Longtime New York Observer editor Peter Kaplan died on Friday at the age of 59. In a New Republic profile from last fall, Nathan Heller said of Kaplan, “Much of New York’s journalism world has come to regard Kaplan as a distant but endearing uncle—quirky, steeped in lore, and something of a daemon of the trade.” Longform has a nice selection of articles by and about Kaplan, including an oral history of the Kaplan era of the Observer, written when Kaplan left the paper in 2009.
As the sale of the Bay Psalms book for $14.2 million last week reveals, the rare-book business is a lucrative one. So perhaps it’s no surprise that Marino Massimo De Caro, the former director of the Girolamini Library in Naples, has been accused of stealing thousands of volumes from the collection, including editions of Aristotle, Descartes, and Machiavelli. De Caro himself is a character worthy of fictional treatment: A self-taught librarian without a college degree, he came, through political connections, to be in charge of some of the world’s most valuable books. He argues that he stole in part to “raise money to restore the library.” He has also admitted to creating several fake copies of Galileo’s Sidereus Nuncius, and cites Borges when explaining the quality of his forgeries.
Three previously unpublished J.D. Salinger stories—”The Ocean Full of Bowling Balls,” “Paula,” and “Birthday Boy”—have been leaked online.

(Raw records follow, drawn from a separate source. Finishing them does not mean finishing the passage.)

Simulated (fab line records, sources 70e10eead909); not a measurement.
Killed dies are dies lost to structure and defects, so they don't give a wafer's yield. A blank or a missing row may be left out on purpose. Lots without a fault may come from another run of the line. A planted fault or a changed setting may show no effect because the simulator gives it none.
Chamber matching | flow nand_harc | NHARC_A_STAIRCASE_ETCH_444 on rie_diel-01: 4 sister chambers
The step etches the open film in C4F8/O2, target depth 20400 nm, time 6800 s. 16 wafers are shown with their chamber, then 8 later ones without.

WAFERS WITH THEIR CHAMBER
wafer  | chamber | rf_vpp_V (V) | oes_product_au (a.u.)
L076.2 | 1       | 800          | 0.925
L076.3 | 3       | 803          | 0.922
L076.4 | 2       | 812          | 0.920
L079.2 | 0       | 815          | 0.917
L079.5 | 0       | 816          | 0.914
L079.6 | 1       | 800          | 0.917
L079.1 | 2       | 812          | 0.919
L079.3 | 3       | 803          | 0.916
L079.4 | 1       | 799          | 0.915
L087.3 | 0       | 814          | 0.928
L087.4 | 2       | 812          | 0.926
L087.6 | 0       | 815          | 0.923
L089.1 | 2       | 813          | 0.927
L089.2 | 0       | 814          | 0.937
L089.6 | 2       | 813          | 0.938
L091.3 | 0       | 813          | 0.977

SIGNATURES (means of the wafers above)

The Dutch writer Arnon Grunberg is currently writing a novella while wearing electrodes that measure his brain waves, as well as sensors tracking his facial expressions and measuring other vital signs. After the book is published next fall, some readers will measure their physical responses, and researchers will comb through the data in hopes of making sense of it all. Literature, meet the “quantified self” movement.
Tonight at Housing Works bookstore in New York, authors Mike Albo, Choire Sicha, Emily Gould and others answer the age-old New York question: Is living in the city worth it?